A survey undertaken by the World Bank has shown that less than half of the utilities in sub-Saharan Africa are able to cover their operating expenditures and that several countries lose in excess of $0.25 for every kilowatt-hour that gets sold.
The sobering assessment of the financial health of electricity utilities, including a warning to utilities such as Eskom, was presented at the African Utility Week, in Cape Town, this week.
The survey looked at financial statements and power tariffs from utilities in more than 40 countries, as well as spending data in household surveys for 22 countries.
World Bank senior energy specialist Chris Trimble told energy experts that power utilities that increase their borrowings to cover costs could put institutions on “a very dangerous slippery slope”.

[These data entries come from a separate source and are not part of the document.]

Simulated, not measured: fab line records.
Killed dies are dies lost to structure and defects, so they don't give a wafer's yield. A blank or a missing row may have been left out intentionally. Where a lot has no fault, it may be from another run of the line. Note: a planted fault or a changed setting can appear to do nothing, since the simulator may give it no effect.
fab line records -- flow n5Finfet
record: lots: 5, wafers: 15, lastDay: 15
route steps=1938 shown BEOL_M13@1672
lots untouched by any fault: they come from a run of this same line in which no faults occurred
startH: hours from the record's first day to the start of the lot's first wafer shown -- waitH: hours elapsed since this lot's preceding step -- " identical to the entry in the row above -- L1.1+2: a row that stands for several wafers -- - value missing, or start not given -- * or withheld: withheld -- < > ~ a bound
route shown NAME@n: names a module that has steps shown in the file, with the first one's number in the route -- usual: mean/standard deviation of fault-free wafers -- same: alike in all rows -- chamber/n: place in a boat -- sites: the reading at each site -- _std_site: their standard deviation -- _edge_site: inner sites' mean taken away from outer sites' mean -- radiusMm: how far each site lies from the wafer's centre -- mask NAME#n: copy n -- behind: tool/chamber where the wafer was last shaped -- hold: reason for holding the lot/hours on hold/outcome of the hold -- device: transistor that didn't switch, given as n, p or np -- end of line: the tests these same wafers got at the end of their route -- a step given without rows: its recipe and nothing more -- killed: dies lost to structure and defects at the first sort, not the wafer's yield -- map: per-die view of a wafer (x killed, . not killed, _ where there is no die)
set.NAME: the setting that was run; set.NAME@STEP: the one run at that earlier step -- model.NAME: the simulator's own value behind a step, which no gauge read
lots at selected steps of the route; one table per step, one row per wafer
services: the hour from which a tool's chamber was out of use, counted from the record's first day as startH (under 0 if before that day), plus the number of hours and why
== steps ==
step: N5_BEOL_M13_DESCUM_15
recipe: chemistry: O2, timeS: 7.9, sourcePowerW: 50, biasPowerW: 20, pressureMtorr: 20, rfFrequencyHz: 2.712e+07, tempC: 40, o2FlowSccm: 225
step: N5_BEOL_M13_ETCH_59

In response to a question on Eskom’s borrowing, Trimble said it was always better for power utilities to be self-sufficient instead of relying on government subsidies if they wanted to avoid being trapped in a vicious spiral if debt spun out of control.
Trimble’s speech follows after concerns were raised over Eskom’s interim results published last November, which showed rising costs and declining profits. The recent credit downgrades by rating agencies have also raised concerns for Eskom’s borrowing ability.
Eskom chairperson Ben Ngubane told journalists on the sidelines of African Utility Week that Eskom’s objective was to lower the costs of electricity in South Africa by paying back government guarantees and generating savings through efficiencies.
The World Bank report has highlighted low tariff levels as a major issue for South Africa, particularly with the imperative to move away from ageing coal plants and modernise its generation fleet.
The report points out that South Africa has the most developed and complex electricity sector in sub-Saharan Africa and that its installed capacity alone is equivalent to that of the rest of the continent.
The report also indicated excessive operating costs in some countries, for instance Liberia.
While electricity provision is expensive and challenging, the report has suggested several ways of recovering the cost of supply and making electricity more affordable.
It said the utilities of a third of countries could become financially viable through improving operational efficiency. The report said the remaining two-thirds of the countries would need to increase their tariffs.
The World Bank has suggested that installing more prepaid meters would benefit both utilities and customers. It says individual meters in poor households could help utilities to better target cross-subsidies.
The report recommends that the regulatory framework needs to be clear and predictable, while privatisation and unbundling could work where conditions are right for this.
While the report focused mainly on grid electricity, it said minigrid and offgrid electricity, especially from sources like solar, offered growing potential to electrify homes in many rural areas of sub-Saharan Africa.